Law 29 · Evaluation & Measurement
Goodhart's Trap
When your eval becomes the goal, it stops measuring what you cared about.

The principle
When a measure becomes a target, it stops being a good measure. Optimize hard against any single metric and the agent learns to game its surface form, padding answers to please a verbosity-biased judge or overfitting a fixed eval set, while the underlying capability stalls or even slips. The number goes up. The thing you cared about doesn't.
Why it happens
An eval is a proxy for what you care about. Optimize against one proxy hard enough and the system learns the cheapest way to raise that score: longer answers for a verbosity-biased judge, format mimicry for a rubric, or memorized quirks in a fixed test set. Reward-hacking research shows this is a deep problem with narrow objectives, not a failure of cleverness. A rotating held-out set helps with memorization, but it does not fix a bad proxy. Use fresh cases, diverse signals, and human reality checks before believing the gain.
Watch for
- Your eval score is climbing steadily while real-user complaints stay flat or rise.
- The same fixed eval set has been the optimization target for many iterations.

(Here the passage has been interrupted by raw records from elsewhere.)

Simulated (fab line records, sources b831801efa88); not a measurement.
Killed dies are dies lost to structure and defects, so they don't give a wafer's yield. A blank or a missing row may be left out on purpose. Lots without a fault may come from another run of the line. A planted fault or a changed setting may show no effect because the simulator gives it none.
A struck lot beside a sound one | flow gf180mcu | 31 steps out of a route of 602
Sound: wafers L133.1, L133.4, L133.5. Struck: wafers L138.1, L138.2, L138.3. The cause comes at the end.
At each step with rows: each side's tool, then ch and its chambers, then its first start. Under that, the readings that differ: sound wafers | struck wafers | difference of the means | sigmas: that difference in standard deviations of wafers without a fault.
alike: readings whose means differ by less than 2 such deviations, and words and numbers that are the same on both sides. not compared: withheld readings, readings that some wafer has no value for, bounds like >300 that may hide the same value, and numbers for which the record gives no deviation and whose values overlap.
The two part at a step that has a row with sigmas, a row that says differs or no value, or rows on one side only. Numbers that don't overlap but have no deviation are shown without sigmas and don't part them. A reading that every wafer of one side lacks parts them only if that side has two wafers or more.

- Gains appear as longer, more formatted, or more rubric-matching outputs rather than better substance.
In practice
You optimize a prompt against the same 200-case eval for a sprint, and the score climbs from 82% to 94%. Then users complain the agent feels worse. The system learned the surface of the test: longer answers, cleaner formatting, and patterns your judge rewards, while the underlying capability barely moved. Treat any metric you push on as suspect. Keep fresh held-out cases, compare against different signals, and re-validate on examples the optimizer never saw.
Apply it
- Keep a rotating, held-out eval the optimization loop never sees, and re-validate gains on it.
- Treat any metric you actively optimize as compromised and cross-check against fresh data.
- Watch for surface-form gaming such as padding or format-matching, and penalize it explicitly.
The takeaway
Treat any metric you actively optimize as suspect. Keep fresh held-out cases, cross-check against different signals, and re-validate your gains on examples the optimizer never saw.